From the application point of view:
- The MySQL application is unchanged. Data continues to be written to /var/lib/mysql
- The MySQL data is written to a virtual volume on the persistent storage layer managed by Storidge
- The MySQL data is protected with redundancy and data services provided at the persistent storage layer
- The MySQL application is highly available as Storidge ensures the data is always accessible even in the event of drive and node failures
Automatic Data Locality
For containers, having local storage access reduces latency and improves applications’ response times. An example would be databases where having low latency performance ensures the ability to deliver consistent transaction processing. For this reason, it is ideal to schedule containers and pods on nodes where its data is located. However containers can be rescheduled at any time to new nodes for different reasons. This makes ensuring data locality very difficult.
Enter automatic data locality. When a container is rescheduled to a new node, CIO's storage orchestrator moves the volume to the container on the new node. As host I/O requests are received, locality rebuild is triggered if data is not found locally. During locality rebuild, a storage extent is allocated and a copy of data is copied into the storage extent, i.e. data is rebuilt locally. A copy of the data on another node will be deallocated.
With data locality, optimizing data placement for local node access happens automatically, requires no configuration by operations and works with any application. No operational effort is required to deliver consistent high performance and low latency for applications.
While cloud volumes can be provisioned for each container running in an instance, they represent single points of failures. If a volume is detached and cannot be remounted, or when access to the cloud volume is lost, the application container cannot run.
Storidge's CIO software implements distributed block storage with network RAID to ensure containers have continuous access to their data even when there are hardware failures. After a virtual volume is created, as the application container writes to the volume, it's data is replicated synchronously to other nodes for redundancy. Writes are strictly consistent and all copies are written before acknowledgement is returned.
Metadata in a Storidge cluster is fully distributed. Each node manages three copies of the metadata for volumes that it owns. Since the metadata is in the data path, this approach reduces latency by not having to reference a “master”. In addition, the size of the failure domain is reduced since there is no single point of failure.
Data redundancy is built around the concept of microdisks. Microdisks are small allocation units that are interchangeable horizontally across nodes and vertically across tiers of storage. A volume is composed of arrays of microdisks which are fully redundant. When a node fails, remaining operational nodes rebuild the volumes that it owns to restore data redundancy. Since microdisks are interchangeable, the recovery compute and IO workloads are distributed over all nodes and drives in a cluster. Recovery is fast as Storidge tracks and rebuilds only the microdisks with data written.

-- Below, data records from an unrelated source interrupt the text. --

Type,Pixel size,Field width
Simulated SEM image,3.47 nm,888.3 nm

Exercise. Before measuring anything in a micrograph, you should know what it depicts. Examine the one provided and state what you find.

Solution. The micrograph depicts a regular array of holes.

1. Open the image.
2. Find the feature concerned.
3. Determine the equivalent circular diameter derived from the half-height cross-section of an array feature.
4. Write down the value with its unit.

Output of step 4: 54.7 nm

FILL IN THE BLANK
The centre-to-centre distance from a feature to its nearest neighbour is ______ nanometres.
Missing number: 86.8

Effortlesss High Availability
When a node fails, the Orchestration System will restart failed services on operational nodes. Storidge will automatically detach volumes from the failed node and mount it to the new node where the container is rescheduled. With redundant copies in the cluster, the restarted container has immediate access to data and continues running immediately on the new node. The rebuilding of the container's volume to restore data redundancy is non-blocking, and continues in the background while the containerized application is running. Failed nodes are completely removed from metadata in the cluster. This eliminates the possibility of a failed node rejoining the cluster and potentially corrupting data.
The data redundancy and availability provided by the persistent storage layer protects application containers that do not replicate their own data. This is useful for microservices and ported legacy apps that operate on the assumption of data persistence provided by underlying infrastructure.
Efficient Capacity Sharing
Cloud volumes can be provisioned for each container running in a cloud instance. 1GB each for Grafana and Kibana, 10GB for Elasticsearch, 20GB for MySQL, etc. Each cloud volume is sized to the application and generally oversized to anticipate data growth and hopefully avoid service disruptions due to cloud volumes running out of capacity. This creates a need to monitor many individual cloud volumes, results in under utilization initially and creates the possibility of stranded capacity that is provisioned but never used.
With Storidge, storage resources from cloud volumes are aggregated into a shared pool. Virtual volumes are created on demand from the shared pool and can be thick or thin provisioned. Thin provisioned volumes starts at 32MB allocated capacity and grows as the application writes to the virtual volume. The thin provisioned volumes can be created with a capacity limit and expanded as needs grow.
Having a common storage pool allows for efficient capacity sharing as thin provisioned volumes are only allocated capacity when the application consumes it. It eliminates stranded capacity and the costs of overprovisioning for anticipated usage. Since Storidge supports 4095 virtual volumes per node, there is no practical limit to the number of application containers.
Auto Capacity Expansion
A shared storage pool enables volume capacity for critical applications to be expanded automatically based on policy settings. The volume is expanded when a pre-defined capacity threshold is crossed at both the block and filesystem level. Since the expansion happens while the application is running, there is no disruption of services.
When auto capacity expansion is extended to all application volumes, it eliminates the need to monitor individual volumes for out of space conditions. Monitoring is greatly simplified since you only need to monitor the capacity of the storage pool.
When cloud volumes are provisioned, the available performance is scaled to the size of the volume. Using EBS volumes as an example, the available performance is set by an initial IOPS budget, plus credits that accumulate based on the capacity of the volume. The available performance for the application is tightly coupled to that of the cloud volume. The inherent assumption that larger capacities require more performance is true for some but not all use cases.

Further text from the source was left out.